Start by looking at print-data, and print-pages.... that file may be easier to share.
I'm wondering what caused that.
where can i find those? any pointers to how do i analyze them?
thanks a lot
so it may or may not be related, but something weird showed up in the logs:
15:29:38,814 ERROR QueueImpl:66 - Failed to deliver
Caused by: java.lang.NullPointerException
... 8 more
does it ring any bell?
also, i've tried PrintPages and PrintData but i could not understand what was what
thansk in advance
There were a few fixes beyond 2.2.21...
https://issues.jboss.org/browse/JBPAPP-10338 paging may lose messages if acks are done out of order during restart
It seems that would be a good idea to move to the latest available version.. even if you use git to get to it (case you don't have an EAP subscription).

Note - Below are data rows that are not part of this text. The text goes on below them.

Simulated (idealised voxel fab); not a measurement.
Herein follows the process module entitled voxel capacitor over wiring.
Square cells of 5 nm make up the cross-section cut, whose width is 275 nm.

It seems that the page file was deleted maybe while the journal still showing some acks in a previous page? I would need your data to know what's going on. (maybe you could send the print-data nad print-pages outputs to me). (take a look on the properties before you send to me... to make sure you're not sending anything you coudn't send... although I never look at anyt of that data).
My email is fairly easy to be found for sending the print-data and print-pages
and you can even speak in Portuguese to me if you like on the email.. from what I see you're Brazilian as well.
Hi Clebert thanks for all the attention. The previous NPE was a result of my moving files around i think so i guess we can safely ignore it (although NPE is, IMO, always a bug).
I'm back to square one: messages are stuck in the queue and are never delivered (i also cannot move/expire them using JMX so something is absolutely wrong). It happened again monday on a non critial queue so it was not a big deal.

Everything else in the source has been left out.